MM: I see there are constantly new releases coming from you, not just as an artist, but also producing other people’s things. Are you in the studio every day?

DJ: Yeah, every day. I’m doing three things: I’m making music for me; I’m producing music for other people; and I’m teaching. I also organise workshops, I’m travelling quite a lot and lately often to Ukraine.

MM: Are you teaching production?

DJ: I teach how to mix down, and how to use compressors and mastering. Everything with Ableton, basically. I think I have a good knowledge on how things should sound.

MM: They couldn’t ask for a better teacher. You have over 30 years of knowledge in the field of production. Do you feel that you have to disconnect as an artist in order to do the other stuff?

DJ: This is perhaps a problem. I can have too much influence on my students and those people that want to be produced by me. In the end, it sounds like I did it. I become something like a ghost producer, but that is also OK, I don’t have a problem with that.

MM: And then there’s also the artists you put out on Ruta5.

DJ: I try to integrate a lot of other people, but when you take somebody on to the label, you also take on the responsibility. That’s more difficult.

MM: You mentioned you’ve signed artists from Ecuador and Japan, and you’ve worked with a Venezuelan girl too. That’s quite a global reach.

DJ: Ruta5 was born in Chile so I get a lot of requests from South American artists. It’s not frequently that I hear something interesting, so I’m also open to accept artists like this Japanese girl too. I always have a personal relationship with the artist and the goal is to create a friendship. Recently this young Russian woman who wants to release on my label; that for me is incredible.

MM: You don’t think this might be a bit controversial considering that you work in Ukraine as well?

DJ: I don’t like to politicise this thing, because people are people. She is not a Russian, she’s just a human being to me. A lot of Russians are also victims of their situation. I’m talking about young musicians. The next generation of young musicians, they just want to express themselves, and they can’t leave their country. I can relate because I also lived under a dictatorship in Chile and left the oppression and torture. You can’t open your mouth, otherwise you end up in jail. It’s horrible.

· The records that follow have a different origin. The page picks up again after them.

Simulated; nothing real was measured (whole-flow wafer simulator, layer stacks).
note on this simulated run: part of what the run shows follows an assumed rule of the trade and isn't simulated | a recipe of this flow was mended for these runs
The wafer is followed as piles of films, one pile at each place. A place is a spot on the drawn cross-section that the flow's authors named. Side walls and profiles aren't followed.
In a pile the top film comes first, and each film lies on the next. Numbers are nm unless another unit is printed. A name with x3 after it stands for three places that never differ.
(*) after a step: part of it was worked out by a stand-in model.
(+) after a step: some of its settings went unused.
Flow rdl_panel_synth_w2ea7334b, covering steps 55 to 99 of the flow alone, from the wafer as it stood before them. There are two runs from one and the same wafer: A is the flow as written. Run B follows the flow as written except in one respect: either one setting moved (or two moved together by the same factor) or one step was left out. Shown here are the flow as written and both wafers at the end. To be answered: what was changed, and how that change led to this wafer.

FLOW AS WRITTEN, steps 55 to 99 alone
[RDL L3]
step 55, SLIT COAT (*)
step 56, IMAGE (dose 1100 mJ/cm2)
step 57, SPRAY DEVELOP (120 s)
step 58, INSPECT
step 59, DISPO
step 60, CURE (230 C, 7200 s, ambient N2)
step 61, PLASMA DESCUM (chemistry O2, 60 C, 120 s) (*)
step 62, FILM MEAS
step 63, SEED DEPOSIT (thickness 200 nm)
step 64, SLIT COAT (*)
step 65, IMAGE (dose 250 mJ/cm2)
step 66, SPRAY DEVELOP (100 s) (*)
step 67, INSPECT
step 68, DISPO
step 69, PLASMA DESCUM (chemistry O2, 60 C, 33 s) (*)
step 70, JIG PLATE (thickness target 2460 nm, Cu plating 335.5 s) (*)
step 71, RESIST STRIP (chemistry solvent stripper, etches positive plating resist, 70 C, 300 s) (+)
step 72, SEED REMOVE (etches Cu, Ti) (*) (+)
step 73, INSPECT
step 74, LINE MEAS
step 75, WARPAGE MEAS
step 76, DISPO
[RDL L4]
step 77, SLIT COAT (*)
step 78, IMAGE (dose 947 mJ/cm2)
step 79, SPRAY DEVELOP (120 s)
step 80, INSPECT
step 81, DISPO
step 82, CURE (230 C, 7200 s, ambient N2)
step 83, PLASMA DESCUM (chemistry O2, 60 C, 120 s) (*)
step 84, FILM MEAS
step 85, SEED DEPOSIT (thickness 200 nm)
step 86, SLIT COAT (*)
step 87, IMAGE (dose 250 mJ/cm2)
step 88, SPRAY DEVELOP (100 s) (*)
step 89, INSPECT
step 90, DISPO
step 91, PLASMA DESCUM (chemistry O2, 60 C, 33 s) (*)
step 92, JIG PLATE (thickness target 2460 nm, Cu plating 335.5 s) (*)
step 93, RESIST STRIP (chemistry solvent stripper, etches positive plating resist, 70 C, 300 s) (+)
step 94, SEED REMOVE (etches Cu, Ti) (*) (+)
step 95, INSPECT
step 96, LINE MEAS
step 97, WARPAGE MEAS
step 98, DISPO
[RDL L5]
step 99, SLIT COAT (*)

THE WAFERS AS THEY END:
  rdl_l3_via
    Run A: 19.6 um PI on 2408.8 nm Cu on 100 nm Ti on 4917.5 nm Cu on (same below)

MM: I actually wanted to ask you about your time in Chile under Pinochet, because seeing the world as it is now, it’s gotta be quite relevant to your own experiences?

DJ: It’s a really frustrating situation at the moment. The illusion that humans could change is not happening. I have a feeling that we still need some generations to make a society work with establishing new interesting values, because the values today are down. It’s horrible what is happening now. Wars and people killing each other like in Gaza, it’s a horror trip.

MM: Let’s rewind to when you left Chile under the dictatorship for Berlin. What was Berlin like during that time?

DJ: We were all really young and enthusiastic. There was a lot of hope, thinking we could change the world. It was a very creative moment.

MM:This was the 80’s and I want to ask you about Sub Rosa, the first project specifically.

DJ: I was 16 years old.

MM: That was more industrial to what you are known for today.

DJ: It was inspired by Throbbing Gristle. It was pure industrial music like Cabaret Voltaire. These guys were inspiring, and I had the capacity to value this music. Many people didn’t understand it. I grew up during a time when people were listening to rock music like Santana. When I listened to On the Run from Pink Floyd the first time, I was 8 years old, and I was shocked by the depth and the possibility in music that makes you travel. This was the fascination in electronic music for me.

MM: Did you always have this association with the dance floor in terms of this type of music?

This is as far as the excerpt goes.